House Passes $1.7 Trillion Government Spending Bill As Funding Deadline Looms

The House voted Friday to pass a massive $1.7 trillion spending bill that would fund critical government operations across federal agencies and provide emergency aid for Ukraine and natural disaster relief. The bill will next go to President Joe Biden to be signed into law.

Saturday, December 24th 2022, 7:42 pm

By: CBS News


The House voted Friday to pass a massive $1.7 trillion spending bill that would fund critical government operations across federal agencies and provide emergency aid for Ukraine and natural disaster relief. The bill will next go to President Joe Biden to be signed into law.

Government funding is currently set to expire late Friday evening -- and lawmakers raced the clock to clear the measure before the deadline. The Senate passed the legislation on Thursday along with a bill to extend the deadline by one week, to December 30, to provide enough time for the yearlong bill to be formally processed and sent to Biden. The House approved the one-week extension on Friday ahead of the final vote on the broader spending bill.
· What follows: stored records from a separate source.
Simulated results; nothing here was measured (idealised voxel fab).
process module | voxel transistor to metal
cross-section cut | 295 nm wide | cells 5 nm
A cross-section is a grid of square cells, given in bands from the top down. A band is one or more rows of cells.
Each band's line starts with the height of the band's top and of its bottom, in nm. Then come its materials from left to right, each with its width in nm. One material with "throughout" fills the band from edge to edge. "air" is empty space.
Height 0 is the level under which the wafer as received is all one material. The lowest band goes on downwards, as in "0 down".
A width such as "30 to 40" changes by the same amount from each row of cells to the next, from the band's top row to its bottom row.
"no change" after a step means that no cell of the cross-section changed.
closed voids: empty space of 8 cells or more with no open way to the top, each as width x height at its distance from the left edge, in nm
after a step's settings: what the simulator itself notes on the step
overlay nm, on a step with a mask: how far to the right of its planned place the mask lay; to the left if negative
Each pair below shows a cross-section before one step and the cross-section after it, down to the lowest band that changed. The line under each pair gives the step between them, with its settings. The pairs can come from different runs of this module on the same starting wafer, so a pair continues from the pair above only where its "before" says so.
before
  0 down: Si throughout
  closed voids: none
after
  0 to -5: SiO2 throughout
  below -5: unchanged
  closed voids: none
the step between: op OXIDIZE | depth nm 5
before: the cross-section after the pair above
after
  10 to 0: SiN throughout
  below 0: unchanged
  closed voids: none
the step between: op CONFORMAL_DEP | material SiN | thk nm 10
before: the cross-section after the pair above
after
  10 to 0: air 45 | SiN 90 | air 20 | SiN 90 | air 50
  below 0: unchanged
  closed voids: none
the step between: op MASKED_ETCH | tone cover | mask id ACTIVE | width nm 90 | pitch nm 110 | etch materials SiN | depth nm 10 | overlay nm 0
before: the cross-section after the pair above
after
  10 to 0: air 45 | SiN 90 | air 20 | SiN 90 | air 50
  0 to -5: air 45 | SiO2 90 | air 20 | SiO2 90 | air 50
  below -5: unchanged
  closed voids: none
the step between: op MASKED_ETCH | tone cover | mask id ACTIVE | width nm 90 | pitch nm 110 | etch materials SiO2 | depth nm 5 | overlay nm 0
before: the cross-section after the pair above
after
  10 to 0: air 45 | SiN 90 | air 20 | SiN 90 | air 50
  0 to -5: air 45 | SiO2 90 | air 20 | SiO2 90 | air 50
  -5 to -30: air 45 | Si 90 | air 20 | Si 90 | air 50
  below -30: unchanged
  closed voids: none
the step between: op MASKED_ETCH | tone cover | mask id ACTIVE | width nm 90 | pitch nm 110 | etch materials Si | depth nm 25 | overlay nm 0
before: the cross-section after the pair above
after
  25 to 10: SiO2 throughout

The massive spending bill for fiscal year 2023, known on Capitol Hill as an omnibus, provides $772.5 billion for non-defense, domestic programs and $858 billion in defense funding. It includes roughly $45 billion in emergency assistance to Ukraine and NATO allies and roughly $40 billion to respond to natural disasters like hurricanes, wildfires, and flooding.

Other key provisions in the bill include an overhaul of the 1887 Electoral Count Act aimed at making it harder to overturn a certified presidential election -- the first legislative response to the US Capitol insurrection and then-President Donald Trump's relentless pressure campaign to stay in power despite his 2020 loss.

Among other provisions, the spending bill also includes the Secure Act 2.0, a package aimed at making it easier to save for retirement, and a measure to ban TikTok from government devices.

The legislative text of the package, which runs more than 4,000 pages, was released in the middle of the night -- at around 1:30 a.m. ET on Tuesday -- leaving little time for rank-and-file lawmakers, and the public, to review its contents before it came up for a vote in both chambers.

House GOP leader Kevin McCarthy criticized $1.7 trillion dollar spending bill in a floor speech ahead of the House vote.

"This is a monstrosity. It is one of the most shameful acts I have ever seen in this body," the California Republican said. "The appropriations process has failed the American public, and there is no greater example of the nail in the coffin of the greatest failure of a one-party rule of the House, the Senate, and the presidency of this bill here."

House Speaker Nancy Pelosi later spoke in favor of the spending bill while noting that the moment would "probably be my last speech as speaker of the House on this floor, and I'm hoping to make it my shortest."

The California Democrat took issue with McCarthy's floor comments, saying she was "sad to hear the minority leader earlier say this legislation is the most shameful thing to be seen on the House floor in this Congress."

"I can't help but wonder, had he forgotten January 6?" she asked, a reference to the January 6, 2021, attack on the US Capitol.

Senate passage of funding bill

The giant government funding bill initially stalled in the Senate in the days following its release over a GOP amendment regarding the Trump-era immigration policy, Title 42, that could have sunk the entire $1.7 trillion legislation in the Democratic-controlled House.

GOP Sen. Mike Lee of Utah insisted on getting a vote on his amendment to keep in place the immigration policy that allows migrants to be turned back at the border, which Republicans strongly support. Because Lee's measure was expected to be set at a simple majority threshold, there was concern it would pass and be added to the government funding bill as several centrist Democrats back extending the policy -- only for it to later be rejected in the House.

But senators had a breakthrough in negotiations Thursday morning.

Sens. Kyrsten Sinema of Arizona and Jon Tester of Montana wrote an amendment in an attempt to give moderates an alternative way to vote in support of extending Title 42, which the administration and most Democrats want to get rid of.

As expected, both amendments did not pass. Lee's amendment to extend the Trump-era immigration policy failed 47-50. The Democratic alternate version from Sinema-Tester went down 10-87.